Doing right not always easy, for some
2+2 doesn't always equal fair play when it comes to sporting world
By Mary Kaye Ritz
Advertiser Religion & Ethics Writer
Kaiser High School senior Shinyoung Oh is in good company when it comes to having to struggle with his conscience.
Deborah Booker The Honolulu Advertiser
Shinyoung Oh is a math whiz from Kaiser High School.
Deborah Booker The Honolulu Advertiser
Even for those people whose livelihoods and ethics are intertwined, it's not always easy to do the right thing.

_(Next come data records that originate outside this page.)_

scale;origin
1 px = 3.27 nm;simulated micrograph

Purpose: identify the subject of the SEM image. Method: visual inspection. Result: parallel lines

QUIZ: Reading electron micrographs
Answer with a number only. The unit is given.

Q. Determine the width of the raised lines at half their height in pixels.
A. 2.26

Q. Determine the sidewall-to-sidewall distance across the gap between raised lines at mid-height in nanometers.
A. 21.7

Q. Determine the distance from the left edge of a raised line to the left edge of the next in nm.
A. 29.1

Oh, the math whiz from Kaiser High, learned that lesson last weekend when he and teammates Vallent Lee and Claire Tsutsumi gave up their victory at a statewide math contest. One answer by Kaiser that was marked correct was actually wrong, and Oh brought it to his adviser's attention even though the win would have been theirs if Oh had kept his lips zipped.
Oh's father, Gabriel, who is Korean vice consul general, consoled his son that night, when Oh wondered if he did the right thing.
"You should not feel sorry at all," he told his son at dinner. "The record on paper may go temporarily, but the record on your conscience (will be there) forever."
The incident has been occasion for many people in the community to reflect on times when they felt the pull between doing what was advantageous and doing what was right.
University of Hawai'i volleyball coach Wilton recalls how twice over the years he has decided not to let players suit up because they weren't performing well academically even while the team lobbied him to bend the rules to win a game.
"Those things have come up in a coaching career," he said. "It's hard on everybody."
In one of his first seasons, he benched a starting player even though a game against the University of Southern California looked hopeless.
"We won in five both nights," Wilton recalled. "(It was) good fortune. But that's not the issue. We have principles and standards, and have to stick by them. We gotta walk the walk."
Ethics commission executive director Mollway recalls when he was in the first or second grade, he found a dollar in a book at school.
"At that time, that's like a $50 bill," Mollway said. "And because of the way I was raised, I didn't think about keeping it."
Four weeks later, the teacher gave him the money, and "because of that, I learned that doing the right thing has a reward."
But in his work, he has seen people become whistleblowers who "got creamed, (with) four or five years of misery," suffering from retaliation from others. And once, in college, he was graded down for embarrassing the teacher by pointing out that a student poem the teacher had just read aloud plagiarized a Beatles song.
"I maintain integrity will far outstrip and be more of a victory that will keep (the Kaiser team) very successful," than the loss of first place, he said. "Doing the right thing pays off."
Mollway's daily work involves enforcing ethical practices on state politicians, knowing all the while that they determine his salary. "I don't back off doing my job to make them be more kindly towards me," he said.
DeLong, of Saint Louis, recalls the temptation in college to plagiarize. Once, with a looming paper deadline, he knew the professors wouldn't check everything.
"Even though I would start down that path, I had a bout of conscience and had to go back," he recalled.
Such struggles are what he said formed who he is today.
"(You) may get an advantage, but you are aware all the time of who you really are," he said.
Wilton couldn't agree more.
"There's great wisdom in doing what you think is right, and always telling the truth so you don't have to remember what you said," he said.
Episcopal Bishop Richard S.O. Chang of St. Andrew's Cathedral said honest youngsters like those on the Kaiser math team are more common than people might think. "Young people today really have an integrity, built upon foundations provided by family, schools, friends, all the various components of wider community," he said.
During the formative years in life, he said, we're faced with difficult decisions. "What values we're exposed to (affects our) ability to make decisions, building a value system we're going to live for the rest of our lives."
Back when Chang was a boy, he never would have told his father he finished his homework if indeed he hadn't, Chang said.
"I didn't dare!" he said with a laugh. "I knew the consequence."
Chang said parents set the example for their children. "... Parents have to live the values they're teaching their children. There can't be a double standard."
Gabriel Oh has read the Bible to his two sons frequently, and the family attends an evangelical Baptist church in Makiki nearly every week.
Oh said of his son, "I can't remember him ever lying. So far."